TDA4VM: C7X Streaming Engine: Extracting interleaved data

Part Number: TDA4VM


I want to extract interleaved data from an incoming buffer using the Streaming Engine.

The data is formatted as below:

[a,b,c,d],[a,b,c,d],...[a,b,c,d],     HEIGHT

I want to extract 16 elements at a time into 3 vectors A, B, C (I don't care about the 4th element).
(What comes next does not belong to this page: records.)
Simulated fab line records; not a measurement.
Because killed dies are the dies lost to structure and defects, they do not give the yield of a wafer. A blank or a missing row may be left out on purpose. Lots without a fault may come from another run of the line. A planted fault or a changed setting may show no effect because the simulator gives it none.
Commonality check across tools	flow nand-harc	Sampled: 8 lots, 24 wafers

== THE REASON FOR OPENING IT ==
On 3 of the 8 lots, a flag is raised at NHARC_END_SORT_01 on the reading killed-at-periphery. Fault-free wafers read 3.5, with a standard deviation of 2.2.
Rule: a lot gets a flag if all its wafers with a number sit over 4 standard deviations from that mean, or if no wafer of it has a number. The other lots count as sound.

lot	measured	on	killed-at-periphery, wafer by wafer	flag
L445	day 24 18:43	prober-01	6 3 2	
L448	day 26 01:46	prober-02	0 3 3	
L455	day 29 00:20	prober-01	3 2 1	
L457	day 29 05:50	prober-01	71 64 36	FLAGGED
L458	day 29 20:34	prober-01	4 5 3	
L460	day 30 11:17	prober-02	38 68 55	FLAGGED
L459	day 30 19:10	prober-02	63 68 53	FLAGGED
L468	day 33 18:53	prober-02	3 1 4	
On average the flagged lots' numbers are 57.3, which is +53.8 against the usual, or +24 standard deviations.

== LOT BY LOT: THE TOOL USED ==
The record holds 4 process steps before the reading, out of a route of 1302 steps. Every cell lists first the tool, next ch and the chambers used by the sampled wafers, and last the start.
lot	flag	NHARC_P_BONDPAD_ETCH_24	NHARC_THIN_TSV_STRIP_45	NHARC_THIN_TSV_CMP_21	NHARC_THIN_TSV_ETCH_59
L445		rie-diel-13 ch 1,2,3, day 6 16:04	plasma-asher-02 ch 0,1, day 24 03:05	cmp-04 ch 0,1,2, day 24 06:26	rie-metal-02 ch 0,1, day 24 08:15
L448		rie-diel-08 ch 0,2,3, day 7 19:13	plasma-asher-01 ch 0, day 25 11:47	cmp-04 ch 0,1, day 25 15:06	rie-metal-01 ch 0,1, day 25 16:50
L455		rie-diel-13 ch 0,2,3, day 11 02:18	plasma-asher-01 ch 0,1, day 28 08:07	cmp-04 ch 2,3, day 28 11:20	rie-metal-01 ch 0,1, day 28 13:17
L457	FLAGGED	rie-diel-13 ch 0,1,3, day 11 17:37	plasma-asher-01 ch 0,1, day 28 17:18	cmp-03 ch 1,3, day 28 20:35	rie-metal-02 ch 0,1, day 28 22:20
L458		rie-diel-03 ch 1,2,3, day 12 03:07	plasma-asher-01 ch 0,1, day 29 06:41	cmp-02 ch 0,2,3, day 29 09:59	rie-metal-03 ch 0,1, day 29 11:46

Here's my descriptor setup:

static inline __SE_TEMPLATE_v1 InterleaveTemplate(const int WIDTH, const int HEIGHT)
    __SE_TEMPLATE_v1 cfg = __gen_SE_TEMPLATE_v1();
    cfg.VECLEN = __SE_VECLEN_16ELEMS;   // Stream 16 elements per advance
    cfg.ELETYPE = __SE_ELETYPE_32BIT;   // Each element is 32 bits (float)
    cfg.ICNT0 = 1;                      // Get one interleaved element (a, b, or c. Skip d.)
    cfg.DIM1 = 4;                       // Go to next interleaved element (a, b, or c. Skip d.)
    cfg.ICNT1 = 16;                     // 16 for each a, b, and c
    cfg.DIM2 = 1;                       // Go to next element (a, b, or c. Skip d.)
    cfg.ICNT2 = 3;                      // Do a, b, c
    cfg.DIM3 = 16 * 4;                  // Advance to the next 16 elements
    cfg.ICNT3 = WIDTH * HEIGHT / 16;    // Repeat for each element, 16 at a time
    cfg.DIMFMT = __SE_DIMFMT_4D;        // Streaming 4 dimensions
    return cfg;

Then the code looks like this:

__SE_TEMPLATE_v1 cfg = InterleavedTemplate(BLOCK_WIDTH, BLOCK_HEIGHT);
__SE0_OPEN(ptr, cfg);

for (int i = 0; i < N_ITERATIONS; i++)
    float16 a = __SE0ADV(float16);
    float16 b = __SE0ADV(float16);
    float16 c = __SE0ADV(float16);
    /* rest of code */


However, after testing, it looks like ICNT0 must be 16 in order to get 16 elements in the destination vector with one __SE0_ADV(). Is that correct? If that's the case, what would be the better alternative to achieve my goal?